Blog

Big Data Jargon | FAQ’s and EVERYTHING you wanted to know and didn’t ask about Big Data …

What is Big Data?

Everyone has their their own definition, I will share with you my definition, and i hope it helps. Big Data is an ecosystem. like saying computer science , electronics etc. The ecosystem was designed to solve  particular set of problems :

  1. Ingestion  –  The data coming into our data lake.
  2. Transformation – converting a data from one type to another – e.g  JSON into CSV.
  3. Modeling – Querying and analyzing the data
  4. Presentation – Queuing the data from your BI and or Application.

So, again what is big data? it is a methodology to solve problems of scalability of tour data platform. you have a big data problem if your infrastructure is unable to process the amount of data you currently have.  This methodology was to designed to help analyze let in a scalable manner and grow as you grow. see example below in the picture, and read more in this lecure: AWS Big Data demystified.

What is Scale up ( = Scale Vertically)?

Scale up – An old Architecture practice. Used mainly in OLTP Databases and monolith applications.  Imagine any Database, and you seem to be having difficulties querying data on it. Then, your IT guys will hint it is probably a resources issue,  and they will throw some more resources on it (CPU, RAM, faster disk). It will probably work, until you hit a point the utilization is low, and you still unable to process data. This my friend is a big data problem, and you may need to consider to switch to a technology where the architecture practice is Scale Out.

What is Scale Out ( = Scale Horizontally) ?

An current architecture practice, Used mainly in distributed applications such as Hadoop. The basic id is – when you hit a stage where the cluster is responding slow, just add another machine to the cluster and entire workload will benefit from this change as the workload is equally distributed on all the machines in the cluster. the more node you have in the cluster, the more performance you get.

Scale Up VS Scale Out ?

Scale Up ( = Scale Vertically) pros and cons

Usually a Small cluster , Usually active/passive like architecture. When you ran out of resources , you increase resources per machine. In the world of Big Data, it is good idea for Power Queries such as Joins. Anti pattern of such a architecture is  Parallelism. Many analysts working on the same cluster. I.e 50 analysts running join query on a scale up architecture, will not work as each of the join queries will consume most the machines resources. 

Scale Out ( = Scale Vertically) pros and cons

Ran into a performance problem? just add more servers and the entire cluster will enjoy performance boost, as the application Distributed : Each node can handle a fraction of the task. Thus, the Pros of this architecture is parallelism.  The Cons of this architecture – is power queries, i.e imagine a really big Join, running on a cluster of medium resources nodes. Since the the task is distributed among the node of the cluster, eventually the there will one machine getting all the intermediate results from thousands nodes running the query, and in the in the of the day – the amount of memory in this last node is limited, and network overhead will slow you down drastically.


What is Structured Data?

Anything you can put in a table, or a comma separated file such CSV. I.e columns and rows.

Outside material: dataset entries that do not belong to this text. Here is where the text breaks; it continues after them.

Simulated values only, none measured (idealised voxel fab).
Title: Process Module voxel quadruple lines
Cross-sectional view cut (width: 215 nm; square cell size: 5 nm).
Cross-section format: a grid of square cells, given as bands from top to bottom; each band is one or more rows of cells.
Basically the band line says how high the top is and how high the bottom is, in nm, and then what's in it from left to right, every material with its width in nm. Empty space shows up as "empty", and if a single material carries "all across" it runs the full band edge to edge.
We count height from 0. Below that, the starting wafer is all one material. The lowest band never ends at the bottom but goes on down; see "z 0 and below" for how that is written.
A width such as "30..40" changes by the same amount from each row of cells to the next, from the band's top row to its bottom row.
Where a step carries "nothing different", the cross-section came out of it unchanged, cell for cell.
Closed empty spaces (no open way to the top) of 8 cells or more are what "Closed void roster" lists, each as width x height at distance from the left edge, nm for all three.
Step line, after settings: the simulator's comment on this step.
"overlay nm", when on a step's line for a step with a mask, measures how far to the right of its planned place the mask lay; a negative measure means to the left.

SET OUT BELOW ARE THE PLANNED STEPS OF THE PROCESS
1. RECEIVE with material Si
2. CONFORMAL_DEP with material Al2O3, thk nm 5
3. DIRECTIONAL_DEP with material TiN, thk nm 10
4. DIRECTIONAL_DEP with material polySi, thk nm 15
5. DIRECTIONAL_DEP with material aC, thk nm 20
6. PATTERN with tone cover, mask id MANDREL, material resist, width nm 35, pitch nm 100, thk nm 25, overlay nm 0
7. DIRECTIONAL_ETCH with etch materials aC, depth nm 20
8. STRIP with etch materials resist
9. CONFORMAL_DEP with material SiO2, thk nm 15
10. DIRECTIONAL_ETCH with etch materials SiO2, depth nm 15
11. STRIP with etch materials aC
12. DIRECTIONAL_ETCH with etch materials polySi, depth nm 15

Challenges associated with CSV like files?

  1. Encoding…
  2. Charset….
  3. Parsing a CSV with a large number of columns is a world of PAIN. AWS GLUE helps with that as it detect the schema automatically.
  4. Once your change a column in a CSV, any ETL using that modified CSV based on the original file schema – will brake.

What is Semi – Structured Data?

Files like XML, JSON, nested JSON , which are text based files, with no rigid schema schema.

Benefits associated with json?

  1. Once your change a column in a JSON, ant ETL using that modified JSON based on the original file schema – will NOT brake.

Challenges associated with JSON like files?

json files may contain highly nested and complex data structures. which will make the parsing world of pain.

What is Unstructured Data?

Pictures, Movies, audio files, any binary file (non readable by any text file editor)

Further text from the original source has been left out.